Monday, July 22, 2019

JSON Schema Validation with MySQL 8.0.17

JSON has become the standard document interchange format over the last several years.  MySQL 5.7 added a native JSON data type and it has been  greatly enhanced with version 8.0.  But many in the relational world have complained the the NoSQL approach does not allow you to have rigor on your data. That is to make sure an integer value is really an integer and within specified ranges or string of the proper length. And there was no way to make sure that email addresses are not listed under a combination of E-mail, e-mail, eMail, and eMAIL.  JSON is great for many things but traditional, normalized data was better for making certain that your data matched what was specified.

If only there was a way to enforce come rigor on JSON data! Or a way to annotate (pronounced 'document') your JSON data. Well there is. MySQL 8.0.17 has added the ability to validate JSON documents against a schema following the guidelines of the JSON-Schema.org's fourth draft standard. You can find both the manual page 12.17.7 JSON Schema Validation Functions and the JSON Schema information online.


Valid JSON and Really Valid JSON


As you are probably already aware, MySQL will reject an invalid JSON document when using the JSON data type.  But there is a difference between syntactically valid and validation against a schema. With schema validation you can define how the data should be formatted. This will help with automated testing and help ensure the quality of your data.


Overly Simple Example


Lets create a simple document schema that looks at a key named 'myage' and set up rules that the minimum value is 28 and the maximum value is 99.

set @s='{"type": "object",
     "properties": {
       "myage": {
       "type" : "number",
       "minimum": 28,
       "maximum": 99
   }
}
}';

And here is our test document where we use a value for 'myage' what is between the minimum and the maximum.

set @d='{  "myage": 33}';

Now we use JSON_SCHEMA_VALID() to test if the test document passes the validation test, with 1 or true as a pass and 0 or false as a fail.

select JSON_SCHEMA_VALID(@s,@d);
+--------------------------+
| JSON_SCHEMA_VALID(@s,@d) |
+--------------------------+
|                        1 |
+--------------------------+
1 row in set (0.00 sec)


Now try with a non-numeric value.

set @d='{  "myage": "foo"}';
Query OK, 0 rows affected (0.00 sec)

mysql> select JSON_SCHEMA_VALID(@s,@d);
+--------------------------+
| JSON_SCHEMA_VALID(@s,@d) |
+--------------------------+
|                        0 |
+--------------------------+

And a value below the minimum.

mysql> set @d='{  "myage": 16}';
Query OK, 0 rows affected (0.00 sec)

mysql> select JSON_SCHEMA_VALID(@s,@d);
+--------------------------+
| JSON_SCHEMA_VALID(@s,@d) |
+--------------------------+
|                        0 |
+--------------------------+
1 row in set (0.00 sec)

Validity Report

We can use JSON_SCHEMA_VALIDATION_REPORT() to get more information on why a document is failing with JSON_SCHEMA_VALID().
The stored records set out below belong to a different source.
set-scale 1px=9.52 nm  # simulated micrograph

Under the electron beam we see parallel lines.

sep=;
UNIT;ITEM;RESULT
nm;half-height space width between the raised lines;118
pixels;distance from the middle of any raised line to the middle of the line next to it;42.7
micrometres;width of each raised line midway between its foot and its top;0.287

mysql> select JSON_SCHEMA_VALIDATION_REPORT(@s,@d)\G
*************************** 1. row ***************************
JSON_SCHEMA_VALIDATION_REPORT(@s,@d): {"valid": false, "reason": "The JSON document location '#/myage' failed requirement 'minimum' at JSON Schema location '#/properties/myage'", "schema-location": "#/properties/myage", "document-location": "#/myage", "schema-failed-keyword": "minimum"}
1 row in set (0.00 sec)

And, you should note, the response is in JSON format. And you can neaten the output up with JSON_PRETTY() wrapped around the above query.


select JSON_PRETTY(JSON_SCHEMA_VALIDATION_REPORT(@s,@d))\G
*************************** 1. row ***************************
JSON_PRETTY(JSON_SCHEMA_VALIDATION_REPORT(@s,@d)): {
  "valid": false,
  "reason": "The JSON document location '#/myage' failed requirement 'minimum' at JSON Schema location '#/properties/myage'",
  "schema-location": "#/properties/myage",
  "document-location": "#/myage",
  "schema-failed-keyword": "minimum"
}

Required Keys


If you want to make sure certain keys are included in a document, you can use a the required option in your schema definition.  So if you are working with GIS information, you can specify requiring longitude and latitude.

""required": ["latitude", "longitude"]


So we can no have required fields and specify their value ranges. And we can verify BEFORE committing the JSON document to the MySQL server that the data conforms to our schema.





Using JSON SCHEMA Validation with Check Constraint

SO the next logical step is to use the CONSTRAINT CHECK option on table creation to assure that we are not only getting a valid JSON document but a verified JSON document.

 
CREATE TABLE `testx` (
`col` JSON,
CONSTRAINT `myage_inRange`
CHECK (JSON_SCHEMA_VALID('{"type": "object",
"properties": {
"myage": {
"type" : "number",
"minimum": 28,
"maximum": 99
}
},"required": ["myage"]
}', `col`) = 1)
);


And the proof that it works.

mysql> insert into testx values('{"myage":27}');
ERROR 3819 (HY000): Check constraint 'myage_inRange' is violated.
mysql> insert into testx values('{"myage":97}');
Query OK, 1 row affected (0.02 sec)
 


So two of the big criticisms on using JSON in a relational database are now gone. We can add rigor and value checks.  While not as easy to do as with normalized  relational data, this is a huge win for those using JSON.
 


More on JSON Schema


I highly recommend going through the basics of JSON Schema as they is a lot of material that can not be covered in a simple blog.